WEST PALM BEACH, Fla. — Floridians battered by Hurricane Frances emerged from shuttered homes and shelters Monday to face ruined houses, felled trees and lines the length of two football fields for suddenly precious ice, batteries and gasoline.
Weakened to a tropical storm but still blowing winds of 65 mph, Frances made its second landfall Monday afternoon south of Tallahassee. It dumped as much as 10 inches of rain and knocked out power in the state's Panhandle before winds dropped to 35 mph. Frances is headed to Georgia and Alabama.
The storm swamped the downstate peninsula over the weekend with as much as 13 inches of rain before passing over the Gulf of Mexico and aiming for the Panhandle.
Frances left damage "in the couple of billions of dollars," according to an early estimate from state Chief Financial Officer Tom Gallagher. Last month, Hurricane Charley ravaged the southwestern coast and destroyed or damaged more than 30,000 homes; insured losses were estimated at $7.4 billion.
"There's some individual home damage, but not a lot of total wipeout" compared with Charley, said Gallagher, who toured stricken areas Monday.

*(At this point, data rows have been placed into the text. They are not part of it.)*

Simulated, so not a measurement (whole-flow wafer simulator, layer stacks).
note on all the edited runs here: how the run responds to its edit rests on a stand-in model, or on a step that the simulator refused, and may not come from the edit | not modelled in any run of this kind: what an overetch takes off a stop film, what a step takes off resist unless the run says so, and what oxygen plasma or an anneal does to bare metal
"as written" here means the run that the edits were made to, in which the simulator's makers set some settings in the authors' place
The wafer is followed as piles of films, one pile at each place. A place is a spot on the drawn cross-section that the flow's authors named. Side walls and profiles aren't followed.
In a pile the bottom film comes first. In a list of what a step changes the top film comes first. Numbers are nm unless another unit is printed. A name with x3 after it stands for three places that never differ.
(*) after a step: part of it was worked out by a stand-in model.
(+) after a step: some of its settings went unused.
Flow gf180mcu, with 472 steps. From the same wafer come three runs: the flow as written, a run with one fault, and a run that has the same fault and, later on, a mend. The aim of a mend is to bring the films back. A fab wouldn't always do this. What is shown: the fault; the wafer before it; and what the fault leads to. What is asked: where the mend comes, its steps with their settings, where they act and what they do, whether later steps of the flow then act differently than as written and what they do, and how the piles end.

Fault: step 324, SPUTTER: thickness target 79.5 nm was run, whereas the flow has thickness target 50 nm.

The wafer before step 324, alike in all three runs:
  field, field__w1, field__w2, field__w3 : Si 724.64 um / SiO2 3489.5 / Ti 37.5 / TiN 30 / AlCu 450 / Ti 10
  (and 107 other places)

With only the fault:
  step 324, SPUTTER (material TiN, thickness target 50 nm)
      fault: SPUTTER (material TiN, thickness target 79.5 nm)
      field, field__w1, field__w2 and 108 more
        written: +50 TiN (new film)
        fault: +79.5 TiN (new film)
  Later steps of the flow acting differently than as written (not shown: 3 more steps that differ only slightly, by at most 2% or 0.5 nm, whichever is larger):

The state's tourism industry also took a hit. Frances disrupted the typically busy Labor Day weekend, as theme parks, restaurants, souvenir shops and convention centers shut down.
But as power came back on in some communities, restaurants, grocery stores and other businesses along the Atlantic coast began to open their doors.
Airports in Fort Lauderdale, Palm Beach, St. Lucie, Vero Beach, Tampa and Orlando reopened.
At Cape Canaveral, 85 miles north of Sewall's Point, where the hurricane came ashore early Sunday, heavy winds dislodged more than 1,000 panels from a building where spacecraft are assembled at the Kennedy Space Center. Officials said the damage could delay plans to resume shuttle launches next spring.
The storm killed nine people as it rampaged through the Bahamas and Florida, including the son-in-law and grandson of Florida State University football coach Bobby Bowden. The two were killed when their car skidded on Interstate 10 in Alachua County, in northern Florida, and struck a utility truck coming from Texas to help restore power.
Frances struck while Florida was recovering from Charley, a smaller but more powerful storm that killed 27 people last month.